NIETC can accelerate siting, but timing is key
DOE’s National Interest Electric Transmission Corridor process is in Phase 3 for several potential corridors, with draft designation reports expected in 2026. NIETC designations can unlock federal financing tools and may enable federal backstop siting under certain circumstances. For the next 12 months, that means:
- Do not depend on final NIETC designations in 2025. Plan pathways that do not require NIETC yet remain compatible with expected corridors. For background on process mechanics, see our explainer on how NIETC designations work.

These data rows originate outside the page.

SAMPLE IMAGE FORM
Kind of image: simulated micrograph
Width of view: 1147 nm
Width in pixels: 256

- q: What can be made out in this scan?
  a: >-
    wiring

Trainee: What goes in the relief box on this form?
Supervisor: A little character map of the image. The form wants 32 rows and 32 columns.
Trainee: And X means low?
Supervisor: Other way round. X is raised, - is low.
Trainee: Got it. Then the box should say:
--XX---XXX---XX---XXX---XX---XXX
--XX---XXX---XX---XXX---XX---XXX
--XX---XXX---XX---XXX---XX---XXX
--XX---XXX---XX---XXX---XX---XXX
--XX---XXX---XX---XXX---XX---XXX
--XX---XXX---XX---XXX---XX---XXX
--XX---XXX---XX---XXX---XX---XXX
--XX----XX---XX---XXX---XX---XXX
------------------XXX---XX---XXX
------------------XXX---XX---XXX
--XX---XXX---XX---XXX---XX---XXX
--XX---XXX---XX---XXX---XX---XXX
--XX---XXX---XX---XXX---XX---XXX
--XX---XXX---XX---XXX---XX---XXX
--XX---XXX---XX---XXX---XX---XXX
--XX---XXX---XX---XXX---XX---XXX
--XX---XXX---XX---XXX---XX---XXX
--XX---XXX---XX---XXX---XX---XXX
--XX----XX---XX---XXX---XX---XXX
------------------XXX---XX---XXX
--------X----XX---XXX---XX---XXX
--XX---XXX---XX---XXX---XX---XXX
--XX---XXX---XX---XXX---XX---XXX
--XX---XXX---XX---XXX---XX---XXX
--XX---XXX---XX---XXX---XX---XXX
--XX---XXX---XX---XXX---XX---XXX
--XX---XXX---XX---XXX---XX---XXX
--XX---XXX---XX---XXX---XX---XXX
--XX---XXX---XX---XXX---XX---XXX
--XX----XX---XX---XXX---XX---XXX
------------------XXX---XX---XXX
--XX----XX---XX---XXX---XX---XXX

- Engage early with DOE teams. Projects configured to fit likely geographies and community expectations will move faster once designations are final.
The 12-month playbook
The clock matters. Between now and next summer, winners will use 1920-A to lock in consensus on scenarios and cost allocation while pushing the fastest steel and silicon options.
For state energy offices and commissions
- Form a Relevant State Entities coalition on day one. Identify states that share a reliability and economics rationale for a backbone program. Pursue an ex ante cost allocation aligned with cost causation and regional benefits from congestion relief and capacity sharing.
- Decide the optional scenarios you want. If data center growth is likely, request a scenario that tests high load clustered near constrained 230 to 500 kV nodes, plus a contrasting scenario that relocates part of that load to areas with headroom. Stress test both against extreme weather and derates.
- Use the extended engagement period to reach real agreement. FERC will grant up to six months. Use it to secure legislative or budget support and align siting statutes for multistate projects.
- Pair transmission with siting reforms. Fast-track changes that allow right-sizing on replacement lines within existing rights of way, treat advanced conductors as like-for-like for environmental review, and enable storage-as-transmission where it is the least-cost reliability fix.
For utilities and transmission owners
- Build a right-sizing portfolio deliverable in 12 to 36 months. Inventory lines due for rebuild and target reconductoring with high-temperature low-sag or advanced composite core conductors. Expand substation equipment to match higher ampacity. These projects often stay within existing corridors and clear permitting faster.
- Put storage to work as a transmission asset. Identify N-1 or N-1-1 corridors where 2 to 4 hour batteries at strategic substations would defer or reduce new lines. File them in long-term plans or as near-term reliability projects if local rules allow.
- Pre-stage long-lead items. Transformers and breakers face long procurement cycles. Submit orders now for known rebuilds and for storage interconnections that relieve bottlenecks.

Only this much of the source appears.